Before we had the N2, there was the Seven Passes
Wilderness and Knysna, in the heart of the Garden Route are popular holiday destinations, there’s plenty to do and see. Enjoyed for the array of outdoor activities it’s frequented by mountain bikers, runners and hikers. One of the hidden treasures of the area is the Seven, a 75 km stretch of road that technically has eight passes.
The seven passes are, as the name suggests, seven passes all connected, running from Knysna to George or George to Knysna, whichever way you prefer to traverse it. This majority dirt road is a creation of the pass builder extraordinaire, Thomas Charles John Bain, and was finished in 1883. Bain had help from his brother-in-law Adam de Smidt, and rumour has it the two didn’t get along every day or most days. Back when Bain first built this road, it was the equivalent of the N2. Since the building of the N2 and the extension of the surrounding farms and B roads, the traffic you’ll find on the road are mountain bikers, trucks from the mills and the odd tourist or two.

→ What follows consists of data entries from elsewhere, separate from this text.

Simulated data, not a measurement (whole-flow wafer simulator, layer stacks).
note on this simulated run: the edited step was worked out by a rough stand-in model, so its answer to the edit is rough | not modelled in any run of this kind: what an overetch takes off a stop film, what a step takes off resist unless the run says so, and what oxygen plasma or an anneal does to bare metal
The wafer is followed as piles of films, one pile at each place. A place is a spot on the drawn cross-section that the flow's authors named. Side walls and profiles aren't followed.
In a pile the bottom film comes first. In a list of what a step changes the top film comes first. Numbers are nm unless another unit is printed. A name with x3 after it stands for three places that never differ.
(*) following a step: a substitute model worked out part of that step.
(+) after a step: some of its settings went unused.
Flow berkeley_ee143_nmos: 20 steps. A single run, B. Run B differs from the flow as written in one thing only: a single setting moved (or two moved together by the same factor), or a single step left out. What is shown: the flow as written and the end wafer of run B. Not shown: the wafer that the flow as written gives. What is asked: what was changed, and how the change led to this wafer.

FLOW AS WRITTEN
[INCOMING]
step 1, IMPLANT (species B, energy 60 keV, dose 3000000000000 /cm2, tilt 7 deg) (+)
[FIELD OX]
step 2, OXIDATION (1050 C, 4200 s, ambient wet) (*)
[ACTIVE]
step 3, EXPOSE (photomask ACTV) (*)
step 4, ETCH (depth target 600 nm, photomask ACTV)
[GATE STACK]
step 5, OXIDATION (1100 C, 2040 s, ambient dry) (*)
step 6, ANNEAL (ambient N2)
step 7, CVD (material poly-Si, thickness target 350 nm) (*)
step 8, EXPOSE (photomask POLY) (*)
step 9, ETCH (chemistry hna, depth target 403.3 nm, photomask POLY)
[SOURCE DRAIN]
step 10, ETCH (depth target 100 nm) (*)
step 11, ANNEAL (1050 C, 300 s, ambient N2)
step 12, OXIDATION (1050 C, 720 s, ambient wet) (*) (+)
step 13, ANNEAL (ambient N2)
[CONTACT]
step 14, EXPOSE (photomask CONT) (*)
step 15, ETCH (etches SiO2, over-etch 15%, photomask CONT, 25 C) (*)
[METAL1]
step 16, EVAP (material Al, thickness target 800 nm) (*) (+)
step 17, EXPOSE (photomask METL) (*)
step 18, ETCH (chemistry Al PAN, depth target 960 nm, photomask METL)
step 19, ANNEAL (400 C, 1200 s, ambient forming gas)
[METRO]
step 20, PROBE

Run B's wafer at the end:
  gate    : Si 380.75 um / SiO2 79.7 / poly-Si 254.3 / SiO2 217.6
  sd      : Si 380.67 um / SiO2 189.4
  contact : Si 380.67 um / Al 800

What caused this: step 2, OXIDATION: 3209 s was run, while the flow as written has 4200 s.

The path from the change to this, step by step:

The general profile of each pass is a descent into a valley where it either crosses a river or runs alongside one before climbing the ascent out. The variations are the gradients of descent and ascent, the amount of tight and twisty corners and the height. The beauty of these passes are that they’re not done at speed, it’s an easy relaxing drive, a dirt road with the forest canopy overhead that clears at the bottom as you cross each bridge.
Beginning the journey from Knysna at Phantom Pass, the first pass that would be built out of the seven. Turning off the N2 before the Knysna lagoon the road runs inland towards the first pass, Phantom Pass. This 75 km stretch of the road reached the Kaaimans River in 1869, and in 1871 was built to reach Woodville near George.
The Belvidere turnoff from the N2 turns into the Phantom Pass, which was ready for business in 1862, with a rebuild in 1882. Named after the ghost moths that call the forest home.
Completed in 1882, opened in 1883, and was the last pass to be completed of the seven. The Homtini name has suggested roots in Khoi, and means either ‘mountain honey’ or ‘difficult passage’. We’re likely to believe that it means difficult passage with 45 corners, of which three exceed 120 degrees and one sharp hairpin. It was the building of this pass that led to the source of discontent between Bain and de Smidt. It’s believed that they disagreed with the path of the Seven Passes road, which led to an argument in the build of Homtini Pass. The argument between the two escalated to the point that they never spoke again.
The finding of gold in the area lead the pass to be further built and heading towards the Homtini area.
Bearing the same name as the forestry village the pass can have a few trucks on it. A gravel track that’s dusty in summer and turns into a muddy clay in winter. If doing this in winter, it would be recommended to go in a vehicle with all-wheel drive as the corrugations can cause a loss of traction.
The first of the passes to be built for dual passage, a lane for each direction of travel. The easiest of all the passes to cross, it was built in 1884. The bridge is similar in design to the Silwer and Kaaimansgat bridges.
This pass remains the same as it was when built by Bain and de Smidt, except the timber bridge was washed away and replaced by a steel bridge in the early 1900s. It’s thought that de Smidt was more involved in building this pass than Bain, who was involved in the Homtini Pass at the same time. Much like the other passes it drops down into the riverbed and is often a victim of flooding in heavy rains.
This short pass of 2.5 km is a national monument, leading into Wilderness Heights. Built by de Smidt the pass has 30 bends, which is quite something considering how short it is. Many consider this pass to be part of the Kaaimansgat Pass.
While Bain worked on the Knysna end of the passes, de Smidt built on the George end of the road. The original bridges were made of timber though succumbed to the elements quickly. In 1902 the concrete bridges were built, and are still standing today, and are national monuments.
A road that crosses the Swartrivier, the original pass was first used in 1853. Now it’s a modern tar road that runs past the Garden Route dam wall and down into the main road of George.
Stay in George, Wilderness, or Knysna for ease of access to the passes. While the passes can be done in just over an hour it’s recommended you make a day of the route. Pack food, picnic blankets, and sunblock. Stop along the way at local craft shops on the route. Stop at each bridge, take photos, and enjoy the flora and fauna at each pass.